That's not universally true -- even in the absence of RT there are nesting
considerations. But it would probably be good if raw locks weren't hidden
inside other locking primitives without making it clear (ideally in the
function names) that it's a raw lock.

> Moreover, apart from dm-snapshot, anyone ever using list_bl is at risk
> of breaking the realtime kernel, if he or she is not aware of that
> particular limitation of list_bl's implementation in the realtime tree.

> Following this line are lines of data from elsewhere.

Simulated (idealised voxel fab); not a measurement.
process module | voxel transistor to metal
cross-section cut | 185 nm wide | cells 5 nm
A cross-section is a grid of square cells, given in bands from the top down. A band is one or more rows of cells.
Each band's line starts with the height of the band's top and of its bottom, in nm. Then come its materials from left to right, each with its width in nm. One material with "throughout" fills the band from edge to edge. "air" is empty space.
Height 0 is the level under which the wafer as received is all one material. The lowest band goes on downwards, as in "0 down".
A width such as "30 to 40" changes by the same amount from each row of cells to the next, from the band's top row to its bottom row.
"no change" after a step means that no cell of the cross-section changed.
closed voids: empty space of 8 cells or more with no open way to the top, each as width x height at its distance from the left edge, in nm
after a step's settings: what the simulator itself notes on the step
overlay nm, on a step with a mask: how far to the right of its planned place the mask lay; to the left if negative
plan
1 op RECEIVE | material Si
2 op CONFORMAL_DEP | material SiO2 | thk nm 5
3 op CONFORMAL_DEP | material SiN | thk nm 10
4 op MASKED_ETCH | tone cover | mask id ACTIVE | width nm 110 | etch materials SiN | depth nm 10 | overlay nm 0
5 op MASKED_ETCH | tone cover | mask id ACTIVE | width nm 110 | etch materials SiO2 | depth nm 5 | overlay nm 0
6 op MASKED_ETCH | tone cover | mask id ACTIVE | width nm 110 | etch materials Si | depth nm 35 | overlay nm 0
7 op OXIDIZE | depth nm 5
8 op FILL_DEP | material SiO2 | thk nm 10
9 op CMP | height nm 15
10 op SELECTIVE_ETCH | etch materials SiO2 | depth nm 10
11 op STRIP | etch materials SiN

In particular the non-rcu variant seems inherently bad unless you protect
traversal with some other lock (in which case why use bl at all?). Maybe
fully separate the rcu version of list_bl and keep using raw locks there
(with the name clearly indicating so), with the side benefit that
accidentally mixing rcu and non-rcu operations on the same list would become
a build error, and convert the non-rcu list_bl to use non-raw locks on RT.

BTW, I'm wondering what makes bit spinlocks worse than raw spinlocks on
RT... commit ad7675b15fd87f19 says there's no lockdep visibility, but that
seems orthogonal to RT, and could be addressed by adding a dep_map on debug
builds the same way the raw lock is currently added. The other bit spinlock
conversion commits that I could find are replacing them with non-raw locks.

-Scott